Contender for the weirdest film of the year and a truly bonkers misfire, this is a musical only in the sense that much of it is sung in the vein of Tommy (1975) but completely lacking in the kind of memorable songs that would make it qualify for the genre. It is the most over-ripe of conceits, actors who can’t sing, a story that doesn’t fly, characters whose characteristics are endlessly laboured, little development, and a director who clearly believes audiences will swallow anything.
World-famous soprano Ann (Marion Cotillard) marries agent provocateur stand-up comic Henry (Adam Driver). Her stage act consists of dying and bowing, his of heckling his audience. The relationship soon hits the rocks but not before she has given birth to Annette. This is where it becomes even more tricky because Annette more closely resembles an offspring of Chucky, the horror doll, rather than, as was clearly intended, Pinocchio. The story takes an odd turn, which I won’t reveal, but it fails to redeem the project.

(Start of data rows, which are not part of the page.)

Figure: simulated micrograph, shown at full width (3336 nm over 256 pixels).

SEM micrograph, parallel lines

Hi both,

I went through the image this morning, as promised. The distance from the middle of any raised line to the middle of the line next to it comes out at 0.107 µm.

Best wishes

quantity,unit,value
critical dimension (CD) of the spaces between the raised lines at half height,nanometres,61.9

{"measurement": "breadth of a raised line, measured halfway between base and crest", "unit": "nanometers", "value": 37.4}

While Driver (Star Wars: The Rise of Skywalker, 2019) is quite convincing as the bonkers comedian – especially in one skit where he has the audience believing he has killed his wife – and it is virtually impossible for Cotillard (La Vie en Rose, 2007) to be bad in anything, the film needs more than repetitive scenes of her singing and him upbraiding the audience. Cotillard actually has a reasonable voice – and has cut a few albums – but what she is given to sing here makes a mockery of her talents.
With names such as director Leos Carax (Holy Motors, 2012) and screenwriters/ composers Ron and Russell Mael of Sparks fame this was clearly always going to err on the side of cult. It might have worked if the director could have seen his way to a bit of brevity. At 90 minutes or so it might have been an interesting trifle. At 140 minutes, it outstayed it welcome.